THE WHACK JOB
Too many silly twists in Statham thriller
Like Chuck Norris and The Most Interesting Man in the World, Jason Statham should have his own badder-than-badass mythology.
When Freddy Krueger goes to sleep at night, he has nightmares about getting into a fight with Jason Statham. That sort of thing. I’ve been waiting for Statham to reach the crossover, big-time movie star status achieved by previous action heroes such as Stallone, Gibson, Schwarzenegger and Willis, but I’m not sure it’s ever going to happen. Statham’s done some quality films, from “The Transporter” to “Snatch” to “The Italian Job” to “The Bank Job”— but some 15 years into his career, he’s still making a lot of B-level action movies as well.
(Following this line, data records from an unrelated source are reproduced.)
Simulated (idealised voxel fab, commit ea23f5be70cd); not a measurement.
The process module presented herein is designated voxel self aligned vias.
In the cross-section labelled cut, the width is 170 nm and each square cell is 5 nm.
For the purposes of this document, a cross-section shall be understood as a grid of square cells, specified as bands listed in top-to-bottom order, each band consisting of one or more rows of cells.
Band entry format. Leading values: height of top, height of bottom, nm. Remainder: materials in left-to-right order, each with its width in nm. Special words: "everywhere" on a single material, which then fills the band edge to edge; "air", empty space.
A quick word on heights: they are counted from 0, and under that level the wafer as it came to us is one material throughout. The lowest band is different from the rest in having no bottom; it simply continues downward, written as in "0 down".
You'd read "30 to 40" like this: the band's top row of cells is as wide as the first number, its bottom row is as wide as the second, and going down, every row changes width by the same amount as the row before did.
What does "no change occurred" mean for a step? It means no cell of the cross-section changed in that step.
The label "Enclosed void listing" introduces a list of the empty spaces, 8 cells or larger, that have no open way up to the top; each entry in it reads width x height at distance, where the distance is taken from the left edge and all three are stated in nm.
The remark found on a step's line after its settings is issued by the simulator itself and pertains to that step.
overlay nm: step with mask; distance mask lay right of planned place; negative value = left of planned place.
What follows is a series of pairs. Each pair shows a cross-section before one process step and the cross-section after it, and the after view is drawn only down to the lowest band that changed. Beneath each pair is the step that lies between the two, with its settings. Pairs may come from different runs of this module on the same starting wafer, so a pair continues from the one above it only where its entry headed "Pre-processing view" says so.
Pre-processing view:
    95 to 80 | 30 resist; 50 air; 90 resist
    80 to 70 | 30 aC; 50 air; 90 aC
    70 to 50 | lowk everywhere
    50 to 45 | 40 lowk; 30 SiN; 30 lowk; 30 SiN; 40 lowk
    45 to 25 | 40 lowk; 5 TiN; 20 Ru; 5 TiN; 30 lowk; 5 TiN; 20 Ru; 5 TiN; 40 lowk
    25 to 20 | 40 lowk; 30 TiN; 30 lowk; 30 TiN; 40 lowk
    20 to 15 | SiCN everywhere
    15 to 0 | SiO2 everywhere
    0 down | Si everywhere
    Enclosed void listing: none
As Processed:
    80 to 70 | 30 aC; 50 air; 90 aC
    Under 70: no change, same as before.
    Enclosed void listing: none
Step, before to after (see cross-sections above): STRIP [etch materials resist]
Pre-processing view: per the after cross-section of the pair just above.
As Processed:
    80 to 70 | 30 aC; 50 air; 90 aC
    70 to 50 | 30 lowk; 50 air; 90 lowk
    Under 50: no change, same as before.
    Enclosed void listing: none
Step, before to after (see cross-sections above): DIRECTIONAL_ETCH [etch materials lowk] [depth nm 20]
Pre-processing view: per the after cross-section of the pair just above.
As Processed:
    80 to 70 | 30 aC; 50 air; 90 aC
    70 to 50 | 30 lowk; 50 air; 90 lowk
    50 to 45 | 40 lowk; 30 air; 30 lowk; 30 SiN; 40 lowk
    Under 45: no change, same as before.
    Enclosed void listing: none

Which brings us to “Homefront.”
This is a well-made thriller traveling over awfully familiar turf, and of course we get a number of scenes where one or three or seven bad guys sneer overconfidently as they approach Statham, and we start laughing because we know they’re about three minutes away from clutching their broken noses or busted wrists, coughing up blood as they fall to their knees. This is the kind of R-rated action movie in which you’re SUPPOSED to laugh when a thug leans in too close when Statham is tied to a chair, because (SPOILER ALERT FOR ANYONE WHO HASN’T SEEN A THRILLER SINCE 1978) we know the head-butt is coming.
What we don’t get is a fully realized movie, with characters that surprise us or plot turns we don’t see coming a mile away or creatively menacing villains who at least have a fighting chance against the star of the movie.
Statham plays Phil Broker, a widowed ex-DEA agent with his adorable 10-year-old daughter Maddie (Izabel Vidovic), in a sleepy Louisiana town not far from where Phil’s wife grew up. (Based on the sheer number of widowed coppers, Interpol agents, detectives, etc., in the movies, there must be an actual market for actresses who play “Dead Wife Seen Only in Still Photographs or on Home Videos.”)
A playground skirmish in which Maddie uses some mini-Statham moves to take down a bully sets off a chain of events that leads to Phil having to defend himself against increasingly dangerous foes. If only Maddie had used her words!
Director Gary Fleder (“Kiss the Girls,” “Runaway Jury,” “Don’t Say a Word”) knows his way around this kind of material. “Homefront” is a well-made film, with some nice little jump cuts and some slick fight scenes. And the screenplay, written by none other than Sylvester Stallone (adapting Chuck Logan’s novel) has some salt in it, e.g., when one bad guy taunts Phil by asking him if he’s trying to think of something clever and says he “can smell the wood burning” in Phil’s brain.
At first it feels as if “Homefront” is going to be all about the local rednecks going after Phil and his daughter, but then there’s a ludicrous twist where a certain foe learns about Phil’s past in a way that makes Phil look stupid and careless, and he’s neither of those two. That twist provides the ammunition for an extremely convenient coincidence — and that’s when “Homefront” flies off the rails.
There’s good work here. Thin almost beyond recognition, Kate Bosworth is outstanding as the drug-addled mom of the schoolyard bully. She wants revenge against Phil and Maddie, but has second thoughts when things escalate to the point where guns are involved and a child could be hurt.
James Franco plays Bosworth’s brother, a meth lab operator and all-around violent head case who goes by the name of Gator. Franco looks awfully healthy for someone playing a tweaking swamp rat, and he plays Gator as more funny-crazy than scary-crazy. (And Franco already did funny-crazy to much better effect in “Spring Breakers.”) Franco’s a huge talent, but not right for this part.
The terrific actor Frank Grillo plays a particularly nasty psychopath. And look, there’s Winona Ryder as Gator’s sort-of girlfriend, who’s a complete mess. There’s no shortage of interesting actors, even in the smaller parts.
But come on. At one point in this film, Statham’s main opponents are James Franco and Winona Ryder. What are they going to do, multi-generational indie-film act him to death?
From the moment when Phil puts down a local no-good who tries to attack him from behind — puts him down in spectacularly lethal fashion — you’d think even the nastiest of the townsfolk would be signing a petition to give Phil the key to the city. Watching these dopes continue to go after him when all common sense would suggest otherwise makes you feel as if you could leave the movie, go to the bathroom, get some popcorn, make a phone call and finally return to your seat — without any fear you missed anything special.